Parsnips were a big surprise. I roasted some and they were so tasty! I’ve made a parsnip soup before and it’s pretty good. Try it! It’s good!
- 1 large onion
- 3 cloves garlic
- Olive Oil
- 1 Tbsp curry powder
- 6 medium parsnips, peeled and finely sliced
- 5 1/2 cups chicken stock
- Salt and Pepper to taste
- Fresh chopped parsley to garnish
- 1/4 cream or milk
- 2 x 100g wedges blue vein cheese
Serves 4 6
by Annabelle White
The secret to this soup combination is the addition of some crumbled blue vein cheese in the base of the soup plate before adding the hot soup. If you prefer, you can serve the room temperature blue cheese on croutes or small toasts.
Cook the onion and garlic in a little olive oil until soft. Add the curry powder and the peeled and finely sliced parsnips. Sweat for 5 minutes, making sure the parsnips do not catch, then add the chicken stock. Bring to the boil and simmer for 30-45 minutes. Adjust the seasonings. Puree , then add the freshly chopped parsley and cream just prior to serving.

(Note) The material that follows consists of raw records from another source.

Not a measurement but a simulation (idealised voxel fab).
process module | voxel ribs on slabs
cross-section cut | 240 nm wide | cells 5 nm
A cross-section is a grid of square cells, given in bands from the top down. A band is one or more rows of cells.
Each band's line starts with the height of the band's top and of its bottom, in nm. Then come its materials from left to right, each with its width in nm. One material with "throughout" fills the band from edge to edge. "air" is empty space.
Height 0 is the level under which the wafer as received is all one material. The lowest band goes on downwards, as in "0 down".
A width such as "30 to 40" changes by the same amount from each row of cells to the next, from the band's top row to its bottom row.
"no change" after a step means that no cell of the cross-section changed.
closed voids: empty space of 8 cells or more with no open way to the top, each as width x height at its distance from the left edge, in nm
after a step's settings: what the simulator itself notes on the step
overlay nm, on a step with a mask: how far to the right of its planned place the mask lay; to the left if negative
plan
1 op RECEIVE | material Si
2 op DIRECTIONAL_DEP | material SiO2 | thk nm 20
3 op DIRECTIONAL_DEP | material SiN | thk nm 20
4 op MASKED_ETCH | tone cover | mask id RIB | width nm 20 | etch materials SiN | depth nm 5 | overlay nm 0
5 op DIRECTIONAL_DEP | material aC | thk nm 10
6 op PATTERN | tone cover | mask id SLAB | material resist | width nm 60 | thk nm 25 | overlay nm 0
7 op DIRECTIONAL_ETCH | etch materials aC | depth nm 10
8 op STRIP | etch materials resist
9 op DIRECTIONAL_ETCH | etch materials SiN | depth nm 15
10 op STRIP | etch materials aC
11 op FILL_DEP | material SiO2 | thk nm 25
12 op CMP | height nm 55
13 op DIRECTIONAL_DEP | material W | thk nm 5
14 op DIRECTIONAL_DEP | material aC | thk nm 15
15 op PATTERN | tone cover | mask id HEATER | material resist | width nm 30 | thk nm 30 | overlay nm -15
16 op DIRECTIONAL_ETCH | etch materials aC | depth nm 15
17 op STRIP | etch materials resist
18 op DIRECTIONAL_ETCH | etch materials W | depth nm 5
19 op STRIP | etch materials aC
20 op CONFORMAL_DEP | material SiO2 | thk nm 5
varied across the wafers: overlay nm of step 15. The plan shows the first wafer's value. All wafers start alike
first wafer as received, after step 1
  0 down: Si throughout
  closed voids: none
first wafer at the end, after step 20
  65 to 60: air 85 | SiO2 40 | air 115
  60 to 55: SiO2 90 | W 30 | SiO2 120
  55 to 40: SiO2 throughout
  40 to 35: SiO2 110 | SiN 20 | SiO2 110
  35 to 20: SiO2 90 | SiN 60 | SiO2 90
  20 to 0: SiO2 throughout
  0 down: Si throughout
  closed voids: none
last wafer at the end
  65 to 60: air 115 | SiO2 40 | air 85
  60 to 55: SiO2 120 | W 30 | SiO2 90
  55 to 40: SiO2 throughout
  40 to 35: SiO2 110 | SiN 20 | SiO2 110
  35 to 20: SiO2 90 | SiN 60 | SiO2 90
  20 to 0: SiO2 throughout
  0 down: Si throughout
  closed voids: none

Combine the blue vein cheese into the bowls, allowing 1 wedge for 2-3 bowls of soup. Pour the hot soup into the bowl. Top with parsley and serve.
If you have additional cream, you can also swirl a little over the edge of the melting cheese for an extra bonus if desired.
This soup is also delicious using pumpkin, cauliflower or broccoli instead of parsnip.